Change 518210 had a related patch set uploaded (by Muehlenhoff; owner: Muehlenhoff):
[operations/puppet@production] Allow gpu-testers to run radeontop

https://gerrit.wikimedia.org/r/518210

There is also /opt/rocm/bin/rocm_smi.py but apparently it needs sudo (sigh).

After rocm 2.5 is release (we should be running 2.4) T220784 will be unblocked and we'll be able to write a simple prometheus exporter and publish metrics..

@elukey I have Thumbor configured to do smart cropping, but with @MoritzMuehlenhoff we verified using both radeontop and rocm_smi and it's not hitting the GPU.

Thumbor relies on the python-opencv library for that stuff. I imagine that maybe python-opencv and/or dependencies may have to be compiled from source to leverage the GPU?

Thumbor relies on the python-opencv library for that stuff. I imagine that maybe python-opencv and/or dependencies may have to be compiled from source to leverage the GPU?

I'm not familiar with OpenCL, but I noticed that /etc/OpenCL/vendors contains a amdolc64.icd, which points to libamdocl64.so which is present as /opt/opencl/lib/x86_64/libamdcl64.so

Maybe we need to configure OpenSL (or Py-OpenS)L to specifically usedthat icd) or maybe there's some PATH issue that it doesn't look up /opt/opencl/lib/x86_64/?

elukey added a comment.EditedJun 21 2019, 1:26 PM

@Gilles no idea about what it is needed by thumbor to use the GPU, but in theory I'd expect to find something able to configure it or some logs indicating that it is recognized a GPU.

Also, hsa-ext-rocr-dev might be important: as stated in the other task, https://github.com/RadeonOpenCompute/ROCm/issues/761 gives a good hint about what the package contains:

As of ROCm 1.9, the remaining mechanisms that are available in these closed-source libraries are the hsa_amd_image_*, hsa_ext_image_* and hsa_ext_sampler_* functions (libhsa-ext-image64.so.1) and hsa_ext_tools_* functions (libhsa-runtime-tools64.so).

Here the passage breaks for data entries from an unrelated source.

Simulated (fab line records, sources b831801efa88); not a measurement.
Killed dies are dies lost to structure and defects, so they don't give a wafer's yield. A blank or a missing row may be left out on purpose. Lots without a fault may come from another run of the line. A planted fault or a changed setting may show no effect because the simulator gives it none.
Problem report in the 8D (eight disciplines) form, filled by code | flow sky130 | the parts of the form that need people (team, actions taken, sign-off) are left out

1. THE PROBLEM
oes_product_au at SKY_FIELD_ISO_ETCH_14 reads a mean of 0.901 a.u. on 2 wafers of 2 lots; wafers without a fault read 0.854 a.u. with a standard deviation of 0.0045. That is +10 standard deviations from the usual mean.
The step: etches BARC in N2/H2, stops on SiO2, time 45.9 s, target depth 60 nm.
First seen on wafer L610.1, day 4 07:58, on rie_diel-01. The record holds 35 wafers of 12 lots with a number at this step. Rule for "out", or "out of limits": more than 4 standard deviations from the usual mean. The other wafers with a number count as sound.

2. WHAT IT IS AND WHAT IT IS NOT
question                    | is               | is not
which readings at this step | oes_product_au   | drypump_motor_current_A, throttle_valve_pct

The former are used by, for example, our OpenCL runtime for "image" types. If you don't have libhsa-ext-image64.so.1 installed on your system, our OpenCL runtime will not offer image support for ROCm GPU devices. For example, clGetDeviceInfo() will return CL_FALSE for CL_DEVICE_IMAGE_SUPPORT.

So we could try to install hsa-ext-rocr-dev again and see how it goes!

Note: the package is the only non-open-source one, and we are trying to avoid using it if possible.